This Could Be a Huge Catalyst for Netflix Stock
Netflix, Inc. (NASDAQ:NFLX) has been an awesome stock. But it’s got a problem—generating new growth in a marketplace it already owns. It’s the classic growth stock conundrum. NFLX stock has already gone up on the stock market; it’s expensively priced and investors won’t accept anything less than “outperformance.”
U.S. subscriber growth in the company’s most recent quarter is what set the stock into its most recent correction.
Netflix is still very much a growth business and it’s proven before that it can reenergize its business to beat the Street.
But attracting new subscribers on a global basis is proving to be more and more expensive for the company. As significant new dollars get ploughed into new content and marketing to get new subscribers, the company is left with only one trick to boost its bottom line.
Netflix Has Only One Tool Left to Boost Earnings
At the end of September 2015, Netflix has about 43 million domestic streaming customers and 26 million international streaming subscribers.
The company’s domestic DVD-by-mail business represents only about nine percent of total revenues. And it’s not a metric that the Street worries about.
But it’s plain to see in Netflix’s financials that international subscriber growth is expensive for the company. Domestic streaming and DVD-by-mail makes a decent profit, but international operations do not.
The chart for NFLX stock is featured below:
Chart courtesy of www.StockCharts.com
In its most recent quarter, the third fiscal quarter of 2015 ended September 30, 2015, Netflix’s total streaming memberships on a worldwide basis improved 30% over the same quarter in 2014.
Revenues improved 23% during the last quarter, but total operating income declined 33% and net income fell 50% on a comparative basis.
So, what I believe is coming down the pipe for Netflix customers are more streaming rate increases.
Rates for new domestic customers and some new European customers have been going up lately. Existing subscribers have been grandfathered for a year, but this is how Netflix is going to try to improve its bottom line.
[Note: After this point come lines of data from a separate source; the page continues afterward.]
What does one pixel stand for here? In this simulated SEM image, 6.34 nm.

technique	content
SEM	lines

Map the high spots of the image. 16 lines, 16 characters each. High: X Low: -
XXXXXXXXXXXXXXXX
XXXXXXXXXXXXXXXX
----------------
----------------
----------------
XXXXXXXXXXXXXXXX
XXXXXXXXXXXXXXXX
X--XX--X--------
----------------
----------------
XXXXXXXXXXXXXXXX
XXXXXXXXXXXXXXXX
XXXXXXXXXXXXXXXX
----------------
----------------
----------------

It’s a very similar strategy to what the restaurant industry does with new store openings. Get new customers in the door with promotional pricing, then slowly increase selling prices to turn a profit.
Netflix Stock and the Opportunity Now
Near-term, this position is vulnerable.
The company is still a top-line growth story, but it’s maturity as a business is being met with increasing investor expectations for more earnings. Attracting new streaming subscribers on a global basis (through new content and marketing) is becoming more expensive.
But, as Netflix stock has proven before, it’s been able to surprise to the upside. And in doing so; investors came back to the stock.
This story is about to change from a top-line growth producer to one where shareholders want bottom-line earnings results.
Consumers are going to pay for it.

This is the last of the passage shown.